When it is triggered, a part of your brain called the amygdala releases cortisol, which causes you to have a dry mouth, feel like you need to go to the loo and you suddenly develop an overwhelming desire to run away from the situation.

This is all perfectly normal. Just take a moment to look around, recognise there’s nothing to fear and thank your body for doing its job to protect you. Move on to phase 2: De-activating the fight or flight response through…

Box breathing

When we get anxious, our breathing becomes shallow and we feel like we’re not getting a full breath. This is true! So override that mechanism by engaging in “box breathing”; a technique used in the military to help calm nerves before battle. So this will definitely help beat exam stress!

• Inhale through the nose and count to 4 in your head
• Hold the breath for 4
• Exhale through the mouth for 4
• Hold for 4

Repeat this process for around 5 minutes or until the anxiety has subsided.

Prepare them for a test environment

Moderate anxiety can actually help students perform better in exams but extreme levels of exam stress is debilitating and affects the working memory. That’s not what you want when the difference between grade boundaries is a few marks!

One great way to help students mentally prepare for a test is for them to start working in test conditions. Ask them to sit past papers like they will in the exam hall. If you can, set everything up in another quiet, organised room and time their practice exam.

Even better, see if their class teacher will take them round the exam hall beforehand. This way students will know where they are sitting in advance and won’t worry about finding their seat.

Encouragement is key to beating exam stress

This is a no brainer but ensuring you’re positively encouraging students throughout their revision and exam periods. It can be an extremely stressful time for students and their families because everyone is hoping it all goes according to plan. However, letting your worries and frustrations show through can hinder a student’s progress.
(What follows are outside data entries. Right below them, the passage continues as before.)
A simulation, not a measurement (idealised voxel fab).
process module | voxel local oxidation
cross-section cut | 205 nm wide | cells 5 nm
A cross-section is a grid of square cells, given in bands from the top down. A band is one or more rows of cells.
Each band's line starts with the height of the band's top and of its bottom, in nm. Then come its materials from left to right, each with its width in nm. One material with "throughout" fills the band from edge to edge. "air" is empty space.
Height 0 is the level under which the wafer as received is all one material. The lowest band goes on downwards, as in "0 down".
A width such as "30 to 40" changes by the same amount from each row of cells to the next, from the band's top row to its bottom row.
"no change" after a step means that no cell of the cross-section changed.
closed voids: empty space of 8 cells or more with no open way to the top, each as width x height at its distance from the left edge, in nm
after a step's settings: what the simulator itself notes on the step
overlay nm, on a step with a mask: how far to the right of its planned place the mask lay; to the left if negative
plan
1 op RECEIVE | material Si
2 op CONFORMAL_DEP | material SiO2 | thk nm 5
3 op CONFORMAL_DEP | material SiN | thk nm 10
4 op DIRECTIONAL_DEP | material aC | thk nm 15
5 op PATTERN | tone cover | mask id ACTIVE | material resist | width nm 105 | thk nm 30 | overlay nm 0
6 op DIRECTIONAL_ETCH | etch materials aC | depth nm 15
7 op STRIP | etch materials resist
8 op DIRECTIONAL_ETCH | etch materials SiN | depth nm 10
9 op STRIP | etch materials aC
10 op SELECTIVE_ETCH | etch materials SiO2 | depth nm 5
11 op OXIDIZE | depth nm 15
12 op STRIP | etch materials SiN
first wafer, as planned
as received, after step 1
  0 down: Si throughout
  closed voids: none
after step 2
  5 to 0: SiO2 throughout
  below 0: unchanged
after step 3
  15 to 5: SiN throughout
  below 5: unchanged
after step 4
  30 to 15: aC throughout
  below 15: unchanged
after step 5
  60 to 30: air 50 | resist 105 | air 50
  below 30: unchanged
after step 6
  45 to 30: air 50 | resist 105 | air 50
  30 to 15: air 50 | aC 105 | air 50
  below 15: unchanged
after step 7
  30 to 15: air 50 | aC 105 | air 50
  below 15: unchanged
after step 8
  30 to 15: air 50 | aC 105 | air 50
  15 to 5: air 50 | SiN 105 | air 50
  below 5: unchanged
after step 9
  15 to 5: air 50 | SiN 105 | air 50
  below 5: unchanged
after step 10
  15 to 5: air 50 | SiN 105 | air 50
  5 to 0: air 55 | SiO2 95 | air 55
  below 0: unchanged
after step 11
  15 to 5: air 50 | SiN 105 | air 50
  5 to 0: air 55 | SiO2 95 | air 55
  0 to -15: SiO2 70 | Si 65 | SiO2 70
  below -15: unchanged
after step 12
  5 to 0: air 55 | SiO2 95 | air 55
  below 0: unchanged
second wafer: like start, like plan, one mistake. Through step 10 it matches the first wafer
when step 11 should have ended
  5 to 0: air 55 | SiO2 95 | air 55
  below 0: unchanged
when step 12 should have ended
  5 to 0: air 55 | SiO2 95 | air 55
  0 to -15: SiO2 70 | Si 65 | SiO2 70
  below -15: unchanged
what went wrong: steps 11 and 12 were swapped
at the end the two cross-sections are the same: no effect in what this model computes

Many students who suffer from severe anxiety are also prone to procrastination because they literally feel ‘paralysed with fear’. So gentle reminders about how well they are doing will do wonders.

Develop their memory skills

Anxiety can affect our working memories and being in an unnatural setting like an exam hall may not help. When students are on study leave help them work through various memory aids to ensure they are taking in information.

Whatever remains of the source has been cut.